A few steps on the Underground Railroad
We humans are narrative creatures, at least I am. Dates, map locations, legislative facts: history can be hard to remember piece by piece. A vivid scene, though, sticks in the memory.
A man on the verge of gaining freedom after traveling hundreds of miles on foot looks over a bridge from Buffalo into Canada with hope in his heart.
A woman refuses to answer an obnoxious white reporter’s questions. Her simple, resounding, “No” preserves the personal autonomy she’s attained along with bodily freedom in the north.
These two fictional moments, along with many others, illuminate the history of the underground railroad in New York state. They are part of Voices on the Underground Railroad, a collection of stories created by Cornell students and read aloud by members of Ithaca’s Civic Ensemble.
In a seminar taught by professor Gerard Aching, students learn about documented and rumored underground railroad stations and safe houses – homes, a church a mansion, a ferry dock. The students then write stories mapped onto the historical places to bring this history to life in a critical way.
I visited the class in November to talk about the power of a story to immerse us in an experience.
The nine stories posted on Voices on the Underground Railroad were composed by a class in 2020. The current students’ final project is to write and produce a new set of narratives. When I visited the class, they were in the drafting stages of writing historical fiction.
We talked about:
—The power of historical fiction: Why can a narrative bring us closer to understanding a period or event than straight facts?
—The problems of historical fiction, including who can access or re-imagine which stories? How can a writer approach an experience vastly different than her own?
—Best practices of fiction writing: tactile details, conflicts both large and small, and lively dialogue will enhance these historical narratives.
Now that you’ve studied the underground railroad, I asked the students, what misconceptions to you find in the world? The ensuing discussion was illuminating. “People think there are actual tunnels,” someone said.
Another pointed out that racial injustice has not vanished post-slavery but continues to limit peoples’ freedom with poverty, mass incarceration and other disparities.
Professor Aching complicated the bondage/freedom narrative with a term from Frederick Douglass, “the tender point.” The greatest threat to an enslaved person’s freedom quest might not be external — a bounty hunter or a slave master — but love for a person or a community.

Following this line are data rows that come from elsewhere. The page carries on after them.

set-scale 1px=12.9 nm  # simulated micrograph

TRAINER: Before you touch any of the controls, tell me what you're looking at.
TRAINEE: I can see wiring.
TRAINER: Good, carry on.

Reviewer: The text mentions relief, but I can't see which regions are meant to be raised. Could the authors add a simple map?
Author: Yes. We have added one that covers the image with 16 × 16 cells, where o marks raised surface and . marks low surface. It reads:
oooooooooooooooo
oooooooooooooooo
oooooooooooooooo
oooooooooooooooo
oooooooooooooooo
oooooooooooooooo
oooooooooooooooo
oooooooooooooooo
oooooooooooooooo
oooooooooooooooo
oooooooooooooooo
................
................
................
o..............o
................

“These narratives should not be considered actual testimonies,” the Voices website says. “Instead, they are a sincere attempt to inhabit and explore the lived experience of freedom seekers — their fear and resilience in transit to a new life. These fictionalized voices–honed after careful study of the classic slave narratives and the history of the underground railroad–permit us to imagine the thoughts and experiences of freedom seekers on their paths to liberation.”
Voices on the Underground Railroad is a brilliant project, essential for teaching a history that has not stopped playing out in the present, and won’t until Americans reach a greater understanding of the injustices woven into the founding of our country.
I don’t know which bridge freedom seekers crossed to get into Canada – the Esperanza Mansion story doesn’t say. But I have crossed the Peace Bridge from Buffalo, NY to Fort Erie, Ontario (opened in 1927) on foot. “Even though the other side of the bridge didn’t look any different from this side,” Peter, the man in the story, says, “I knew that a new life in freedom was about to begin.”
Through the power of historical fiction, another person’s experience is laid over my own. I know what he’s talking about in the first half of this observation – it really does look the same on both sides, even though it’s two countries offering two different possibilities. And I can follow my heart to inch closer to understanding the second.